The real winner, of course, is John Oliver and HBO, which get free promotion throughout some of the web’s most trafficked sites while also netting ad revenue from the YouTube embeds, and it does that without destroying its own brand with undifferentiated content.

Turning threats into opportunities

And this is where Facebook’s hosting of content can pay off. The economics of online advertising are bad and getting worse for publishers, but if properly executed, these kinds of partnerships can be used as a form of native advertising for news organizations — but instead of paying for promotion, the news partners get paid to promote their own work.

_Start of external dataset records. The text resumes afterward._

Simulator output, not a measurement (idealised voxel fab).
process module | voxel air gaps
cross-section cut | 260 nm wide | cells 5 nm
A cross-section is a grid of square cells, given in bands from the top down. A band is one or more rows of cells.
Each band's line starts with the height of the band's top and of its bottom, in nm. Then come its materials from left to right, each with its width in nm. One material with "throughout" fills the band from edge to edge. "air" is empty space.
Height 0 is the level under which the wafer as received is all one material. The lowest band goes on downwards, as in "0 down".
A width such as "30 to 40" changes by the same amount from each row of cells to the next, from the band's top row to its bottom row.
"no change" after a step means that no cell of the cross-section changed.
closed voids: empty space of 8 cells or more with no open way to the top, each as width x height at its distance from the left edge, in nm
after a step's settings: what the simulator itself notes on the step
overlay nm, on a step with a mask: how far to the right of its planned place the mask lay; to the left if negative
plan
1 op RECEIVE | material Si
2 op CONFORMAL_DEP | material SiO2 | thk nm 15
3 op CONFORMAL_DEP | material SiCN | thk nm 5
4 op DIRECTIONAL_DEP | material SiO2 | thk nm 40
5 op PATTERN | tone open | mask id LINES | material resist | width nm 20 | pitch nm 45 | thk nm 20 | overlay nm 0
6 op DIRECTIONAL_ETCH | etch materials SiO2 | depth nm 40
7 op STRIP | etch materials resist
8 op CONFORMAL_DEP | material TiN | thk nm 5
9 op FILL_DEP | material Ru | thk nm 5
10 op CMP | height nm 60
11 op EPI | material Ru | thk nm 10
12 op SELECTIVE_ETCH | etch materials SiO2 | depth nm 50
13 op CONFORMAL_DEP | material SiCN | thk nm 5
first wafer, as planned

It does require also developing new revenue streams that aren’t advertising. Perhaps a conference business, like Recode runs. Perhaps it’s live performances of news, which This American Life, Radio Ambulante, and PopUp Magazine have popularized. Or better yet, something completely original to your audience, organization, and community.

For MuckRock, the company I co-founded five years ago, our answer was to build great tools for getting government information, and then offering those tools to the world.

It’s helped us break important stories, ranging from an in-depth look at police militarization to a sweeping look at prison privatization, and more than 500 other stories over the past five years (we’re now publishing daily with a staff of four).

And our revenue — both absolute and per thousand page views — has continued to grow. A few months ago, without advertising, we were making over $15 for every thousand visitors. As a comparison, here is the kind of advertising we would have to put on each and every page to make the same amount of money with the same audience:

Advertising example

Instead, our site has no advertising, which has given us amazing design flexibility and allows us to put our audience’s interests first, avoiding the shady world of advertising trackers while being one of the first news organizations to adopt HTTPS, the secure data transfer protocol, in 2011.

And for us, if ad rates are pushed lower from increasing competition, we can actually benefit as we advertise our own offerings at a better return on investment.

A media world less reliant on advertising can be hard to imagine for many, but not for all. In fact, as The Economist’s Tom Standage recently noted, 41% of millennials already use ad-blocking software. His organization is already planning for a future without it. The question is, will your news organization be ready for that future?